Hardware is hard. Or is it? In today’s blog, we are going to explore the scary valley between prototyping and production. Read on to learn more about the journey from an idea to a production-ready part.
You have just finished your part design in CAD. Next step is obviously to transform those bytes of data into a physical object. If you have not just returned from a long vacation on a remote island, you have probably heard about the wonders of 3D printing. As 3D printers are now more affordable than ever, rapid prototyping of mechanical parts is available to everyone. So it is going to be easy, right?
Well, yes and no. It is easy to make a prototype. It is a bit harder to make an aesthetically pleasing and functional prototype. Desktop FDM printers usually have precision about 0.5 mm. If you try hard enough, you can improve it slightly, but it still will not be as nice and accurate as a CNC-machined part. It is time to move from FDM printing technology to something more suitable for your needs.
Picture 1: Common FDM printing quality vs fine-tuned print
There are many rapid prototyping services that will choose the most suitable manufacturing technology and deliver you the finished part. But before you start burning your money through semi-expensive SLA prints, consider rethinking the problem. Does your part have details too fine for FDM printing? Then try scaling it up before moving to another, more expensive printing technology. We have successfully applied this trick several times during the development of Cryptoucan™. In the picture 2 you can see a PCB holder too small for FDM printing. However, scaling it up to 200 % enabled us to use our desktop FDM printer and make multiple iterations in one day. Sending each iteration to a prototyping service would make this a two-week quest.
Picture 2: Comparison of SLA print and scaled up FDM print of a part.

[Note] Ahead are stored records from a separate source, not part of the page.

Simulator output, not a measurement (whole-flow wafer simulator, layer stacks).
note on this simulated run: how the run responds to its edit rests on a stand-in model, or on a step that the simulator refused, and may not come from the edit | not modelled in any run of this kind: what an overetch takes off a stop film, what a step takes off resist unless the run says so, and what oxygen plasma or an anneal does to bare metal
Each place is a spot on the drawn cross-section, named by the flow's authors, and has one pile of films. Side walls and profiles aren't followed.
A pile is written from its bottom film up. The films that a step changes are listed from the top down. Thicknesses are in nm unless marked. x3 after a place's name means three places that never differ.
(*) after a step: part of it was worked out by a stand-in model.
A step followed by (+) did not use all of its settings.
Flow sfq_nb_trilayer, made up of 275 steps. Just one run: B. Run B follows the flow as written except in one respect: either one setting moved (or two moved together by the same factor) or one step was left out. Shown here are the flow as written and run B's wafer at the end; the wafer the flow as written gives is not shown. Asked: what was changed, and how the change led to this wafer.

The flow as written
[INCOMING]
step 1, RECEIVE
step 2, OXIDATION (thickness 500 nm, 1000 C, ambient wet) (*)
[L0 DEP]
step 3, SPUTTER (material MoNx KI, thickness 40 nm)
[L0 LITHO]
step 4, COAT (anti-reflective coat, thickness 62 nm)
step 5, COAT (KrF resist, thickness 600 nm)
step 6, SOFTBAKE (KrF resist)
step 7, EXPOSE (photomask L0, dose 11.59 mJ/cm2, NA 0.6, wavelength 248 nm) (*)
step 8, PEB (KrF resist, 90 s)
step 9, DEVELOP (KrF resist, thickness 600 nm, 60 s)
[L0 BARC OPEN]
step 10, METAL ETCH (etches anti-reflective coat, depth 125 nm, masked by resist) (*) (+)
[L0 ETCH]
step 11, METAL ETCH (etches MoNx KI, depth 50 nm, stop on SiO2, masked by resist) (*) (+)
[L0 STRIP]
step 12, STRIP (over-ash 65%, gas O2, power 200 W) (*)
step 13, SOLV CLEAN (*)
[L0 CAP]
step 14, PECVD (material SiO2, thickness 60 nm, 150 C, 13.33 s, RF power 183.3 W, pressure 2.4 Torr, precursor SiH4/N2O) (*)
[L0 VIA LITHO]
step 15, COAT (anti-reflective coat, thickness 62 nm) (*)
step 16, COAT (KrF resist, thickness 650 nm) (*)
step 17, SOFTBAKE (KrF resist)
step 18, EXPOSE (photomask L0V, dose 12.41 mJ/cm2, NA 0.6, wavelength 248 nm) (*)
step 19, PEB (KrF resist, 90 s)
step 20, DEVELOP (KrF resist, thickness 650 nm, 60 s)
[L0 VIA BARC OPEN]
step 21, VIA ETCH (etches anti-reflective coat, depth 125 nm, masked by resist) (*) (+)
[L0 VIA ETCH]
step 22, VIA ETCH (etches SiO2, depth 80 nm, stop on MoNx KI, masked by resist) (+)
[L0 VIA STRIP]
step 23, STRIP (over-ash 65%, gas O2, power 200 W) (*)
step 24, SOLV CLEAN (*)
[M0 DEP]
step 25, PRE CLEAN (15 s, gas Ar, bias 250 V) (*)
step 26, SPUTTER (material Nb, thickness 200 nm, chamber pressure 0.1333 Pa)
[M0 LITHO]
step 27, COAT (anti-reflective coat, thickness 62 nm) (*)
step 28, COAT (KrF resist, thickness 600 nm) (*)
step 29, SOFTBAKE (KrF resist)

While 3D printing is a powerful prototyping tool, it is not really suitable for mass production parts. You will most likely want injection molded parts. And here comes another common trap: With 3D printing it is almost too easy to design a part that is *very* expensive to make with injection molding. There is a whole lot of design rules for injection molded parts that are different from 3D printing design rules. Improper design of snap-fit components, non-uniform wall thickness, sharp corners. There are many more design choices that can make difference between simple, reliable molding tool, and complicated one with a low part yield. Bear your production manufacturing process of choice in mind while designing prototypes. It just plain sucks to hear that part you spent weeks on is impossible to manufacture at scale. If you design carefully, the path from a prototype to a production part is easy, as you can see in the picture 3. First two parts are SLA printed prototypes, the part on the right is injection molded production part.
Picture 3: First prototype, pre-production prototype and production part.
Oh, and there is one more thing. Our first samples of injection molded lightguides have arrived!
Picture 4: Injection molded lightguide samples.